Eleven-year-old Mohammad Abdullhahi is here with his father and younger brother. He explains that according to his faith, Jesus is considered one of the main prophets. "Jesus is one of the prophets of God," says Abdullhahi. "He was sent with the message that there's one God down on earth for all of mankind just like all of the other prophets before him."
Muslims believe that God delivered the Gospel to Jesus, just as he did with Moses and the Old Testament, David and the Psalms, and Mohammed and the Koran.
Shareef Alshannawi's a younger man with a white crocheted skullcap. He's a professional, whose religion plays a large role in his life. Alshannawi has the distinction of having memorized the entire Koran.
He says Muslims believe Mary conceived Jesus through God. It's the same sort of immaculate conception espoused by Christians. But the Koran depicts Jesus as a prophet even from the cradle.
"Jesus is one of the prophets of God. He was sent with the message that there's one God down on earth for all of mankind just like all of the other prophets before him."
"The story of Mary is an interesting story, in that she came back to her clan and wasn't married. That was a very bad thing. It was a test for her and tribulation," says Alshannawi. "After she bore Jesus, God allowed Jesus, peace be upon him, to speak in his infancy. When people started pointing fingers at her (Mary), he said, 'I am the servant of God,' and that was a sign for people of the truthfulness of what she was saying."
Alshannawi says despite the many similarities between Islam and Christianity there are also some profound differences. Muslims do not believe that Jesus is the son of God. Instead the Koran says Jesus was a messenger of God. Alshannawi says to a Muslim the early followers of Jesus were their ancestors.
"We don't consider them as Christians as necessarily followers of Christ. But in the grand scheme of things they are Muslims or people who submitted to the orders of God and followed the prophet during the time that God sent him," he explains.
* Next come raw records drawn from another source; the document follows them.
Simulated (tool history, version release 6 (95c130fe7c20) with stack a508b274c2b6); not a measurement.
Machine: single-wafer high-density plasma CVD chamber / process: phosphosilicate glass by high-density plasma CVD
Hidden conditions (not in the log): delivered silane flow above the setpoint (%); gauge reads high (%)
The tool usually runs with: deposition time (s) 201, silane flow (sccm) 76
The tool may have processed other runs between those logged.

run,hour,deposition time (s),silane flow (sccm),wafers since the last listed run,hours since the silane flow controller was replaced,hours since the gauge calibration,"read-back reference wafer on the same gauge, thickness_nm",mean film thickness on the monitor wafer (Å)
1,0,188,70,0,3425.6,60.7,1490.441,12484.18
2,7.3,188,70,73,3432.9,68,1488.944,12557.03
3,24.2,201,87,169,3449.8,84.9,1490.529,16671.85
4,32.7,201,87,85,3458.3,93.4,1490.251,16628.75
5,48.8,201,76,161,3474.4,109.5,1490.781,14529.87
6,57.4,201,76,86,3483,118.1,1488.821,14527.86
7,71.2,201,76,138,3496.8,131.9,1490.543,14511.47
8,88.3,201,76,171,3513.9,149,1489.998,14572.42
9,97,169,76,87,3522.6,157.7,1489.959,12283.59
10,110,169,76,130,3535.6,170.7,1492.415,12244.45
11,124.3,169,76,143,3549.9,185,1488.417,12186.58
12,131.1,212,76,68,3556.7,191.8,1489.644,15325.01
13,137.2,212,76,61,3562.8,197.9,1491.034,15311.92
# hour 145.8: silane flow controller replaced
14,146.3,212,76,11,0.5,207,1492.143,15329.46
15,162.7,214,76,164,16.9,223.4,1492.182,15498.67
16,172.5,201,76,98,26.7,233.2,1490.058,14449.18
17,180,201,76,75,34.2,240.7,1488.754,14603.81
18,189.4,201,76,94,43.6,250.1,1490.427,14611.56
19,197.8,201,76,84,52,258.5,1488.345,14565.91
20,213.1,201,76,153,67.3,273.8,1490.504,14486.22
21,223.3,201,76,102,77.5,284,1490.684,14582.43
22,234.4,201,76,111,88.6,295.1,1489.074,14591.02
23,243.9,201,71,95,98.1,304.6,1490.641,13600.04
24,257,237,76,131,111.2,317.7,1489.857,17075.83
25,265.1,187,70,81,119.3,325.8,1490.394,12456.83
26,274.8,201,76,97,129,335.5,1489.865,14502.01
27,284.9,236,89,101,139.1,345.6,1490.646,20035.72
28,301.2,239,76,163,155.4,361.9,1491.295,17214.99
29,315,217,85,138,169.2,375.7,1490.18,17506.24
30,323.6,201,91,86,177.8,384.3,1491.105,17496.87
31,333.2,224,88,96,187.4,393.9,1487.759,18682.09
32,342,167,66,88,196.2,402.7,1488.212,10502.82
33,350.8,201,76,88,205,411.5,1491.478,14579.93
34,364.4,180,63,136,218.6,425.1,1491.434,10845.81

The religions see the birth and death of Jesus differently too. The Christmas season and December 25th hold no particular meaning for Muslims. Alshannawi says Muslims don't celebrate the birth of any of their prophets and he says there's disagreement about when Jesus was actually born. In addition, Muslims don't believe Jesus died on the cross. But they do think he will come again.
Alshannawi says it might help people of all faiths to understand what their beliefs have in common. And he says he wishes Christians well, as they celebrate one their holiest holidays.